April 21, 2015

Habit-Forming Public Policy

When Paul O’Neill took over the Aluminum Company of America (Alcoa) in 1987, he immediately confused and shocked investors and shareholders by announcing that he was out to change specific workplace habits. Investors and shareholders were expecting the new CEO to tell them how he was going to use “alignment to achieve a win-win synergistic market advantage,” stated Charles Duhigg, author of The Power of Habit: Why We Do What We Do in Life and Business (2012).


Charles Duhigg Habit Loop
Image Source: http://bit.ly/1IdPt94
The habits O’Neill wanted to change were those that lead to serious, catastrophic workplace accidents and, by the way, simultaneously drove up costs and decreased profits. But there was a method to his apparent madness. O’Neill wanted to transform Alcoa, yet he knew he could do so only if he instilled a set of habits that “would spread through the entire company.” 
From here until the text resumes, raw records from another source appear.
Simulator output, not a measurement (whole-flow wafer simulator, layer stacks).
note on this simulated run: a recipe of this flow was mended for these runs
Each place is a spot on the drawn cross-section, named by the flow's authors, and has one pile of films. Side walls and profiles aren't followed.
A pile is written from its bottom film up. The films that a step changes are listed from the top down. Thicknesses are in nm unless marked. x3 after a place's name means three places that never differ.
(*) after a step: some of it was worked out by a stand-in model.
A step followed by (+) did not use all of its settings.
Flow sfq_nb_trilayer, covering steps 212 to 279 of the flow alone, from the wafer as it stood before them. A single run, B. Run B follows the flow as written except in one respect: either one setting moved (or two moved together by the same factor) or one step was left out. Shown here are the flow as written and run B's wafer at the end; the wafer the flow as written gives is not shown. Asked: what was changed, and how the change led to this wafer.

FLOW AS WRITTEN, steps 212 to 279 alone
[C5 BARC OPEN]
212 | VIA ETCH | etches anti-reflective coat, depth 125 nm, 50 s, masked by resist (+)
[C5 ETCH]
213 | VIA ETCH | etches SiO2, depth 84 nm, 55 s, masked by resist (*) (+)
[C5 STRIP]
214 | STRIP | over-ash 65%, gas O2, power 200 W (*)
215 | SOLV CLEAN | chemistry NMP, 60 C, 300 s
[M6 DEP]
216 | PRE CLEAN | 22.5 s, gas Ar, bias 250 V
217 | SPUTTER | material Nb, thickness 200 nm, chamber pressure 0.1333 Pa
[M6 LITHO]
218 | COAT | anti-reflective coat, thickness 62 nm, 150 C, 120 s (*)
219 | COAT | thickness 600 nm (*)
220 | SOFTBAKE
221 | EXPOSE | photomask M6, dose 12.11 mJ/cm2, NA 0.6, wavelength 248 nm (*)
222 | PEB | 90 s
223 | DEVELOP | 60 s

O’Neill gained that insight years earlier when he worked as a middle manager in the Veterans Administration. During that time, he recorded why certain projects succeeded while others failed and figured out that government programs weren’t driven by logical rules and priorities, but “bizarre institutional processes that, in many ways, operated like habits,” Duhigg wrote. “Bureaucrats and politicians, rather than making decisions, were responding to cues within automatic routines in order to get rewards such promotions or reelection.  It was a habit loop—spread across thousands of people and billions of dollars.” 


O’Neill’s insight and Duhigg’s analysis add up to a model for developing effective public policies, the kind that stick. As the graphic suggests, habits are routines triggered by cues and sustained by rewards. An economic development policy maker for example, might use the cue-routine-reward model to identify desirable business actions, such as hiring workers or expanding facilities; the cues that trigger these actions, such as getting a government contract or increased demand for a product or service; and the rewards that sustain the action, such as higher profits. Knowing how the cues, routines, and rewards align could help policy makers design tax credits and other incentives that affect the cues that trigger desired routines.